The other candidate, an unqualified understudy of a truly terrible president, was appointed only for her gender and race. Her qualifications for the job were not a consideration.  She checked a box.  She was never, ever meant to be a replacement candidate. She was meant to be Joe Biden’s job insurance. 

But when former House Speaker Nancy Pelosi and Senate Majority Leader Chuck Schumer finally decided to address Biden’s dementia, they executed a coup and Biden held up Kamala to be the candidate.  Pelosi and Schumer (and Obama) got played by their DEI VP selection exactly like juries get played by prosecutors with tunnel vision.  “Show me the man and I’ll show you the crime” (Lavrenty Beria).  That is how our justice system, formerly the envy of the world, has become a process Stalin would love.

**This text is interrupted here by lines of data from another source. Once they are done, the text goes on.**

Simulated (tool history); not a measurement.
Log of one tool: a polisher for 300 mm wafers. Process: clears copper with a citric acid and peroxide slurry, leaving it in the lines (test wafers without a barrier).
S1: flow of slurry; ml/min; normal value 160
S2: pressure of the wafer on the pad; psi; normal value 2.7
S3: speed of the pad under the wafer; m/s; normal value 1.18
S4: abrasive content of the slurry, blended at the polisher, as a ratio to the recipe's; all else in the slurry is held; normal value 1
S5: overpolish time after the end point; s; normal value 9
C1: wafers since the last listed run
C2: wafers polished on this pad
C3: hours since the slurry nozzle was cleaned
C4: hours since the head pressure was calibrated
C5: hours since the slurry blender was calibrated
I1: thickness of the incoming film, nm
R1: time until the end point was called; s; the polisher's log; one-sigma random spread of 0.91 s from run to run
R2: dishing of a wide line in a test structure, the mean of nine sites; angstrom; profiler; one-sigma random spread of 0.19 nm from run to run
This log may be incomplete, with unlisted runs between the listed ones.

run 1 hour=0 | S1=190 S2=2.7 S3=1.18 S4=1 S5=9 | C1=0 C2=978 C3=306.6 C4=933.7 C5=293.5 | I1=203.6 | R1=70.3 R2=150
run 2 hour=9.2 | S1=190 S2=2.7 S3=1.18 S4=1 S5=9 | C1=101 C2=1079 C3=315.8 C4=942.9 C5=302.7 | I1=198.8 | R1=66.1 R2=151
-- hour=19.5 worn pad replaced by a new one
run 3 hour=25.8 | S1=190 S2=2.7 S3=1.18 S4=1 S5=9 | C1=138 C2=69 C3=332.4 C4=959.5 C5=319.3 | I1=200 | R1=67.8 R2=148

Eastwood’s film demonstrates, as did Twelve Angry Men, how malleable juries are.  Yes, they often do come to the right decisions, but they are limited by what judges allow them to hear. Very often, crucial evidence of a defendant’s guilt is withheld from juries.  It takes a brave person on a jury to be the one to challenge a group who just wants to go home.  He or she is a person who dares to question the facts and wonder what has been concealed. 

At this moment in time, the American people are the jury.  We are to judge who is better qualified , who is better able, with enough experience to run this nation.  The jury in Juror #2, in the end, chose poorly and the consequences will be dire for some.  If the American people choose poorly, all of us will suffer, especially those of us who know what a Harris presidency will bring. 

Eastwood’s film is a nightmare of moral exigencies, exactly the kind American voters face today.  Do we vote for the guy who we know can do the job or the DEI choice who lacks any qualifications for the job, who cannot answer any question asked, least of all about how she would “fix” the economy; she has no idea how to fix anything. 

As for the border, she has vowed not to fix that.  She will immediately grant amnesty to the ten/fifteen million illegal aliens she has welcomed into the country.  That’s the plan; insert millions of aliens into red states and create a permanent Democrat authoritarian regime

The decisions of the juries in the two films, Juror #2 and Twelve Angry Men, fell to the good citizens who showed up to serve – one came to the right decision, one came to the wrong decision.  Watch both films and judge for yourself.  Both are morality plays. 

America is at a crossroads, that much is clear.  One path wants this nation to be great again.  The other has a globalist vision in which individuals are insignificant beyond their membership in a minority group. 

That Kamala Harris has any supporters is a sad commentary on the current state of our citizenry’s moral authority. Hers reeks of the communist ideology she has long embraced. 

Trump really does just want to make America great again.  Those of us of a certain age remember how it was and we want it back for our kids and grandkids.